The film opens a decade after the events in The Phantom Menace on Coruscant, a planet comprised entirely of an extensive metropolis, where the Senate of the Republic is meeting to attend to the issue of a separatist movement in the galaxy. There Senator (formerly Queen) Padmé Amidala (Natalie Portman) of Naboo has arrived to help settle the dispute but immediately becomes the target of a failed assassination attempt. Fearing for the safety of an important official in upcoming peace talks, two Jedi knights and old friends Obi-Wan Kenobi (Ewan McGregor) and Anakin Skywalker (Hayden Christensen) are assigned to protect Amidala. After another failed assassination attempt and a spectacular chase through the skies of the city, Obi-Wan discovers that this recent activity is stemming from the forgotten world of Kamino, where its inhabitants are reputed as highly skilled in cloning. The Jedi Council appoints Obi-Wan to search Kamino for the origins of the assassin and directs Anakin to take Amidala back to Naboo and guard her.

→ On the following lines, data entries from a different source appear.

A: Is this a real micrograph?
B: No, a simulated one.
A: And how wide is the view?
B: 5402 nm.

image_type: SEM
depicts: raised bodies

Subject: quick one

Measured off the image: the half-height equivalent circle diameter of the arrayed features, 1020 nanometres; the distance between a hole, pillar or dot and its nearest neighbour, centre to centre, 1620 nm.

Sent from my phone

The story in this installment has much ground to cover and does a superlative job of telling it. The film intertwines political upheaval, detective work, chase and action sequences, a love story, and character development while still maintaining a firm grasp of the whole tale—what’s past and what’s to come. Lucas and Jonathan Hales’ screenplay handles its central elements with a surprising deliberateness of intent. The film takes its time establishing its main thrust, allowing the audience to indulge in it to the fullest. The repressed love affair between Anakin and Amidala is where the story stumbles slightly due to its lack of depth, but its importance and overall effect remain despite the rushed feeling. More important than what happens in the film is the way in which it’s presented. Here Lucas finds his greatest success. Unlike The Phantom Menace, which suffered partially due to an almost somber seriousness, Attack of the Clones has a more joyous, amused tone. Even when darker elements begin to appear, they are not overwhelmingly drab. Humor is effectively interlaced throughout, particularly from Ewan McGregor’s dry delivery (great moment of dramatic irony: Obi-Wan telling Anakin, "Why do I get the feeling that one day you’ll be the death of me?").
Like all of the Star Wars films, Attack of the Clones is the result of giant, imaginative leaps of faith, and this may well be the most visually impressive of all the films so far. Relishing in the freedom of a digital canvas, the special effects artists of Lucas’ Industrial Light & Magic (ILM) have outdone themselves in creating an expanse of worlds. From the urban extent of Coruscant to the beauty of "natural" Naboo to the stormy, ocean-covered Kamino to the harsh outskirts of Geonosis, where the climactic battle takes place, the film is full of wonders. Shot entirely on digital video and transferred to film (unless you are fortunate enough to find a digital projection of it), the quality of images doesn’t appear anywhere near as poorly as some will lead you to believe. The action sequences are exhilarating in their execution. The final confrontation offers a fight with giant creatures, a full-scale Jedi battle, and a light-saber fight featuring a character whose meditative qualities betray his fighting abilities.
The performances here are about as impressive as we’ve come to expect from a Star Wars movie. Hayden Christensen plays Anakin as a cocky, whiny, overly ambitious young adult, which I guess should be expected from the future Darth Vader. He’s effective enough, even if a few of his lines come across more mumbled and incoherent than quiet and antagonistic. Natalie Portman shows much more conviction and heart here than her dull, monotonous performance in The Phantom Menace. Christopher Lee makes a late appearance as the traitorous Count Dooku, and with this and The Fellowship of the Ring, he shows that he’s great at that susceptible-to-the-dark-side type of character. Samuel L. Jackson gets a much-deserved bigger part than before. The show-stealer, though, is McGregor who showed subtle traces of Alec Guinness’ portrayal of Obi-Wan in The Phantom Menace, but here takes it head on to great effect. McGregor is slowly but surely fleshing out this character to the place we find him at the beginning of Star Wars.
Attack of the Clones reassures us that, yes, this is Star Wars in all its capacity. For longtime fans of the series, the film will either spell redemption or disaster, and for casual filmgoers, it will provide in the very least hugely entertaining eye-candy. These facts have been known for some time, though, and I’ll be one to say that Attack of the Clones gave me a sense of excitement and awe akin to the experience of watching a Star Wars movie.